Please could someone explain why they say in this solution that T is greater than or equal to 0 for the string to not go slack? Why isn't it T>0? When T=0 it is slack isn't it?
Please could someone explain why they say in this solution that T is greater than or equal to 0 for the string to not go slack? Why isn't it T>0? When T=0 it is slack isn't it?
Thanks for any help
I think that the only reason for it is that it allows them to find a minimum length AB. Without including T=0, they would end up with a strict inequality for the lengths, which would make things messy.
When T=0 the string is not exactly slack as it's length doesn't fall below its maximum length. In other words, when tension is negative, the string is contracted and consequently is slack. At zero, it's just about to go slack.
When T=0 the string is not exactly slack as it's length doesn't fall below its maximum length.
Usually in mechanics, the definition of a slack string is T=0. So the mark scheme's wording is inconsistent. Slackness is not defined in terms of the length of the string (not that I've ever seen, anyway).
In other words, when tension is negative, the string is contracted and consequently is slack. At zero, it's just about to go slack.
This makes no sense at all. Part of the definition of a string is that it can't generate compressive forces i.e. it can't have negative tension. Strings can pull, but they can't push. T=0 is the best they can do in that direction, and in that state, they're slack.
I think that the only reason for it is that it allows them to find a minimum length AB. Without including T=0, they would end up with a strict inequality for the lengths, which would make things messy.
But I agree that it seems to be wrong, strictly.
Yes I thought it was a little strange; thank you very much for clearing that up!
Just another question, why should the length AB depend on the tension? If it's inextensible then won't it always have the same length for any T>0?
Just another question, why should the length AB depend on the tension? If it's inextensible then won't it always have the same length for any T>0?

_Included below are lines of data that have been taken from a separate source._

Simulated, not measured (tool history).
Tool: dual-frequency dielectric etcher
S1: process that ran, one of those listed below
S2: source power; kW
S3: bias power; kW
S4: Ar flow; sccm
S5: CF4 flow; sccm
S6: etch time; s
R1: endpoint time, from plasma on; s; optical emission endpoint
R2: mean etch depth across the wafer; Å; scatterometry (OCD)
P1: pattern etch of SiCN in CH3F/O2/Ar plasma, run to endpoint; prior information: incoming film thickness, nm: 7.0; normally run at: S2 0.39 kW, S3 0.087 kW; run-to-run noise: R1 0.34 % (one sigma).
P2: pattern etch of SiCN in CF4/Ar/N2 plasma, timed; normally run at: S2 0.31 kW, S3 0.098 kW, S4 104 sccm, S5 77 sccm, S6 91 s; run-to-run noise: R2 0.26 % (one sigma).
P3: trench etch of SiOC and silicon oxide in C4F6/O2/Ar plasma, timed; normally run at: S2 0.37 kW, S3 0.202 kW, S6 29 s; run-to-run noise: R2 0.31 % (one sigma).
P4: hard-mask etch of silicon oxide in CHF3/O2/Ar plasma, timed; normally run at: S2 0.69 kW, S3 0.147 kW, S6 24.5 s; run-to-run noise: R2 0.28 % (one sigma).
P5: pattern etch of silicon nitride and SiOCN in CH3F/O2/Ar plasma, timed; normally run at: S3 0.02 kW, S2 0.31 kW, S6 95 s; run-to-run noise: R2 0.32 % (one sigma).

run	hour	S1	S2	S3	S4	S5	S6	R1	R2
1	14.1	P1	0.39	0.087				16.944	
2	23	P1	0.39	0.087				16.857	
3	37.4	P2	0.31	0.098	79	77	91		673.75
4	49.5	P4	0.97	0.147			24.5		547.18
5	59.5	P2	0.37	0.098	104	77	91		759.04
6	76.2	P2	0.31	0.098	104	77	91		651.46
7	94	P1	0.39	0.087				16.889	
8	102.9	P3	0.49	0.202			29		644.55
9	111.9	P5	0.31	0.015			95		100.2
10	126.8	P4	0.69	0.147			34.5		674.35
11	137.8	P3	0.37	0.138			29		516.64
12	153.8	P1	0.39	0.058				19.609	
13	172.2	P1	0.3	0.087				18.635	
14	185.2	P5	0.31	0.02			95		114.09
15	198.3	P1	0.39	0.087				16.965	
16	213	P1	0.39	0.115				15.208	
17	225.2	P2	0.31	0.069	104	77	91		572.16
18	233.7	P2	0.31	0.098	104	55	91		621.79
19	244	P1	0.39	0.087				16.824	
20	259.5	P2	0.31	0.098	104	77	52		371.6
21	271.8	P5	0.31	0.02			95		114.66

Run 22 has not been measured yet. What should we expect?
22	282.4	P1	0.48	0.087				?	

It's not saying that the length changes. You are right in saying that it is inextensible. But this is the sort of problem where it's like "Okay, what's the minimum length we need for this to happen", "okay, cool, it's ABmin", "let's go build a rope with AB_min" now.
Kind of like those M1 questions where it's like "minimum mass for this to happen", the mass is fixed and doesn't change, but what value of this fixed mass/length does it need to be for this to happen.
It's not saying that the length changes. You are right in saying that it is inextensible. But this is the sort of problem where it's like "Okay, what's the minimum length we need for this to happen", "okay, cool, it's ABmin", "let's go build a rope with AB_min" now.
Kind of like those M1 questions where it's like "minimum mass for this to happen", the mass is fixed and doesn't change, but what value of this fixed mass/length does it need to be for this to happen.
Geddit?
Indeed I do. That's a great way of looking at it actually. Thank you
Please could someone explain why they say in this solution that T is greater than or equal to 0 for the string to not go slack? Why isn't it T>0? When T=0 it is slack isn't it?
Thanks for any help
This kind of ******** happens so much in edexcel M3. Just look at the question and go with whatever they are using as it gets the marks lol, they just uck it up tbh as obviously it can't have T=0 since it is technically incorrect as they teach the opposite in the book. Stupid edexcel piss me right off.
Usually in mechanics, the definition of a slack string is T=0. So the mark scheme's wording is inconsistent. Slackness is not defined in terms of the length of the string (not that I've ever seen, anyway).
This makes no sense at all. Part of the definition of a string is that it can't generate compressive forces i.e. it can't have negative tension. Strings can pull, but they can't push. T=0 is the best they can do in that direction, and in that state, they're slack.
A string doesn't have to go slack even if the tension is zero in the string, although I concede that this depends on the definition of the word slack in mechanics. The definition I am accustomed to is that slack corresponds to a string whose axial length (linear length from tip to base) is less than that the string's actual length. I used the term negative tension a bit too loosely, but what I mean is that the force on the string itself is negative, not on the object tied to the string, in the sense that the net force acts to shorten the string's axial length.
A string doesn't have to go slack even if the tension is zero in the string, although I concede that this depends on the definition of the word slack in mechanics. The definition I am accustomed to is that slack corresponds to a string whose axial length (linear length from tip to base) is less than that the string's actual length.
That may be some kind of engineer's definition, but it's not the one usually used in elementary mechanics, so I think that, in this context, your point is moo.
This reminds me of another weird inequality issue I've had in a previous post. Can you see how I've obtained a minimum value from a strict inequality?
Well, I guess that you obtained it by a bit of hand-waving in that case. Mathematically, your line of argument would strictly be that 2/3 is the greatest lower bound of the cosine, but I don't think that anyone would ever quibble in an A level context with what you've done.
Well, I guess that you obtained it by a bit of hand-waving in that case. Mathematically, your line of argument would strictly be that 2/3 is the least upper bound of the cosine, but I don't think that anyone would ever quibble in an A level context with what you've done.
Would that be what is referred to as the infimum? Does it make sense to say infimum if I'm not referencing a specific set?
Not so sweet for me - my cheeks burn with the shame of my error.
Does it make sense if I say "the infimum of cosine" or do I need to say "the infimum of the set generated by the values of cosine/range of cosine"
You can only have the supremum or infimum of a set of numbers, strictly, so the latter not the former, but of course, people say sloppy stuff like the former all the time.
You can only have the supremum or infimum of a set of numbers, strictly, so the latter not the former, but of course, people say sloppy stuff like the former all the time.